Here is a question that has frustrated me for quite some time: What was the placement of Stegosaurus's tail spikes? I know that while they have traditionally been restored pointing upwards, this is now considered inaccurate. So what was the correct position? I have heard some places that the spikes were positioned horizontally, but at least one book tells me that the spikes "diverged from one another like a pin cushion." Whatever the arrangement was, would it have been similar for other stegosaurs?

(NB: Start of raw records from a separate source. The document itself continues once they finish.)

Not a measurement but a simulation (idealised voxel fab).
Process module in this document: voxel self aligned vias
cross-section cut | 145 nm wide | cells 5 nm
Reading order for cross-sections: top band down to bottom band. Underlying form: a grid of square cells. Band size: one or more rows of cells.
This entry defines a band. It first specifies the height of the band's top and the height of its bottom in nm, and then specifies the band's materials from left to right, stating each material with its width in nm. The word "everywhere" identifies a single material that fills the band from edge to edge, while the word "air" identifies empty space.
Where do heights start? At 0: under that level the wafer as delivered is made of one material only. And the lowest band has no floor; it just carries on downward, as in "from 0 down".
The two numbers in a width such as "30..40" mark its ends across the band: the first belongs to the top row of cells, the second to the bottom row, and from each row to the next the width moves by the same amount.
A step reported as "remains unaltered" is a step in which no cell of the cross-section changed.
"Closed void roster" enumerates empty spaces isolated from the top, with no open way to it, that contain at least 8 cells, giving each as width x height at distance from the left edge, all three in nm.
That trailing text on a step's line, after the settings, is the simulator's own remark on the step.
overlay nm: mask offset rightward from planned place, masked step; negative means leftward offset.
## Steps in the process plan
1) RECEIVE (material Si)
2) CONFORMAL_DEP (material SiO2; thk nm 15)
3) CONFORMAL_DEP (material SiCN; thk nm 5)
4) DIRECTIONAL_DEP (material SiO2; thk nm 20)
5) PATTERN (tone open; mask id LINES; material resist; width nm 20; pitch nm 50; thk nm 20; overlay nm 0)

According to Kenneth Carpenter (1998, Modern Geology 23:127-144), the tail spikes of Stegosaurus should project horizontally and postero-laterally (pointing back- and outwards), not upwards. In the traditional reconstruction, upward projections of the spikes would have made sense as an offensive weapon because the tail was reconstructed as drooping down to the level of the ground. However, Carpenter (1998) argues that the tail was probably held straight, horizontally and parallel to the ground - as tail anatomy indicates. Also, articulated stegosaur tails are frequently found straightened. Further, 'the long base of the plates effectively "lock" segments of vertebrae together' (Carpenter 1998, p 139) a condition only possible if the tail was held straight. With a tail held straight parallel to the ground, then horizontally- and posterolaterally-projecting spikes would be much more effective as offensive weapons, if the tail were to be swung from side to side.

Additionally, the tail spikes themselves support the posterolateral reconstruction. If held in the upward position, then the base of the spikes are not evenly spaced with the caudal vertebrae. Articulated specimens also reflect a more postero-lateral arrangement.

Carpenter (1998) reconstructs the proximal pair of tail spikes as projecting more laterally almost perpendicular to the tail, while the distal pair project posterolaterally. So I guess this would be the condition of the 'pin cushion' you describe.

I don't know of tail spike arrangements in other stegosaurs, and as Carpenter (1998) pointed out, it may be something that hasn't been addressed as much. But then, someone else may know more???